Ukraine rushes to evacuate children as new clashes hit war zone

AFP , Monday 26 Jan 2015

Ukrainian authorities rushed to evacuate children from parts of the war zone Monday in the wake of a deadly rocket attack on the port city of Mariupol and as fresh clashes hit the country's east.

Another nine people were reported killed, including seven soldiers, as Kiev accused pro-Russian rebels of firing more than 100 times over the past day on both Ukrainian military positions and civilian areas.

Fighting was said to be particularly intense near the government-held city of Debaltseve, halfway between the rebel strongholds of Donetsk and Lugansk, where the military claimed separatists were attacking with tanks and rocket launchers.

International concern has mounted over the escalation in the conflict that has left a September truce in tatters, with the rebel leader in the Donetsk region last week pulling out of peace talks and vowing to capture new territory.

His comments came a day before a barrage of rocket fire on Saturday killed 30 people in a residential area of Mariupol, the last major city in the country's two separatist provinces still controlled by Kiev.

Monitors from the Organization for Security and Co-operation in Europe said the rockets were fired from the direction of separatist-held areas, though rebels distanced themselves from the attack.

The leader of the self-proclaimed Donetsk People's Republic, Alexander Zakharchenko, initially claimed Saturday to have launched an offensive aimed at taking Mariupol, but later denied ordering an actual invasion of the industrial port on the Sea of Azov. Mariupol remained calm on Monday.

The UN Security Council planned to hold a special meeting at 2000 GMT on Monday on the violence that has rocked eastern Ukraine in recent days, with Western nations calling on Moscow to rein in the insurgents the Kremlin is accused of backing.

Russia has firmly denied supplying the rebels with troops, weapons and equipment despite satellite images to the contrary and says Kiev forces have put civilians at risk by repeatedly firing on residential areas.

Monitors and aid groups say rebels have launched attacks from residential areas, prompting counter-fire from Ukrainian forces, and have warned over the risk being posed to civilians.

Pro-Kiev officials in the two separatist regions said they were planning evacuations of children from areas considered to be in immediate danger.

They included Mariinka and Krasnogorivka in the Donetsk region, with children there to be relocated to neighbouring Dnipropetrovsk province, the Donetsk police chief said.

In Lugansk, around 100 children would be moved from the village of Troitskiy, in the northern Lugansk region, where two civilians were killed in the most recent fighting, the governor said.

"We must evacuate them as quickly as possible to a secure place," governor Gennady Moskal said in a statement.

Russia is already under heavy Western sanctions over its alleged actions in Ukraine, and the recent violence has led to threats of further consequences for Moscow.

US President Barack Obama vowed to ramp up pressure on the Kremlin after Saturday's assault on Mariupol, which could form a land bridge between separatist territory near the Russian border and the Black Sea peninsula of Crimea that Moscow annexed in March.

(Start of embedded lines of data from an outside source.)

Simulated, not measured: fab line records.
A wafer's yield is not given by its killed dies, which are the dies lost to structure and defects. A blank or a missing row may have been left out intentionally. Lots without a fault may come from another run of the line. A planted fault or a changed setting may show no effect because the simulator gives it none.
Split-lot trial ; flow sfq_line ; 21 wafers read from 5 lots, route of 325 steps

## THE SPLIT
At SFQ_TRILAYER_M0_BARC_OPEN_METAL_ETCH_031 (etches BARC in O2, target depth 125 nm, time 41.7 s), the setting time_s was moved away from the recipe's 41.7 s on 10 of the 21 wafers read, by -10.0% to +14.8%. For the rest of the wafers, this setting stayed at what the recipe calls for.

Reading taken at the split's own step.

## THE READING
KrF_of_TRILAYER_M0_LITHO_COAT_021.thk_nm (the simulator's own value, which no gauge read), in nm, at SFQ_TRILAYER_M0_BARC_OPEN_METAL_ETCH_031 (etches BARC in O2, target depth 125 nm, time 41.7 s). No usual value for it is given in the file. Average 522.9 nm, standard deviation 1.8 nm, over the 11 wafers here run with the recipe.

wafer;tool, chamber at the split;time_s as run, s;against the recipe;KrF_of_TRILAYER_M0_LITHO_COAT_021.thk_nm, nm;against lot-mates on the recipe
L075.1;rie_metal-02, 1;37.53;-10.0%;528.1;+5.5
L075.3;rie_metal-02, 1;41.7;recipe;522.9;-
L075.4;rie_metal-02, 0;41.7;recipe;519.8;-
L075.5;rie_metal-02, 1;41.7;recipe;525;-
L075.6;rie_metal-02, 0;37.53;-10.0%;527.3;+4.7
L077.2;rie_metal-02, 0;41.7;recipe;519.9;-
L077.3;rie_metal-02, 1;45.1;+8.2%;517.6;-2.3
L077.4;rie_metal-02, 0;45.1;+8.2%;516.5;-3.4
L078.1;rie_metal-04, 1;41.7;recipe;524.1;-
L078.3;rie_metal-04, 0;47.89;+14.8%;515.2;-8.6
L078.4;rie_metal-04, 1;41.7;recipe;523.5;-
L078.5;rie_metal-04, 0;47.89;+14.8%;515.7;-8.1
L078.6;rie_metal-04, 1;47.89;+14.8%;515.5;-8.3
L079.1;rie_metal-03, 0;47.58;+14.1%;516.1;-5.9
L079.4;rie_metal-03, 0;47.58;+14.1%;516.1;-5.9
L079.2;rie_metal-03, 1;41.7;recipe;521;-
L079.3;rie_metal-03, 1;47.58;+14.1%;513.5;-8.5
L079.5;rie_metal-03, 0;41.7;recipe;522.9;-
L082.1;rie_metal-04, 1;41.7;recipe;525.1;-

Obama said he would look at all options -- short of military intervention -- to restrain Russian President Vladimir Putin's alleged proxy war aimed at stripping Ukraine's pro-Western leaders of their vital eastern industrial base.

In a call to Putin on Sunday, German Chancellor Angela Merkel urged the Russian president to pressure the pro-Kremlin separatists to end the upsurge in violence, her spokesman Steffen Seibert said.

Russian Foreign Minister Sergei Lavrov said Monday that Moscow would try in the coming days to facilitate contacts between Kiev and the rebels "as far as we have the powers and opportunities".

Ukrainian President Petro Poroshenko told his top generals that he had asked the European Union to tighten their sanctions on Russia at a special session of foreign ministers scheduled to be held in Brussels on Thursday.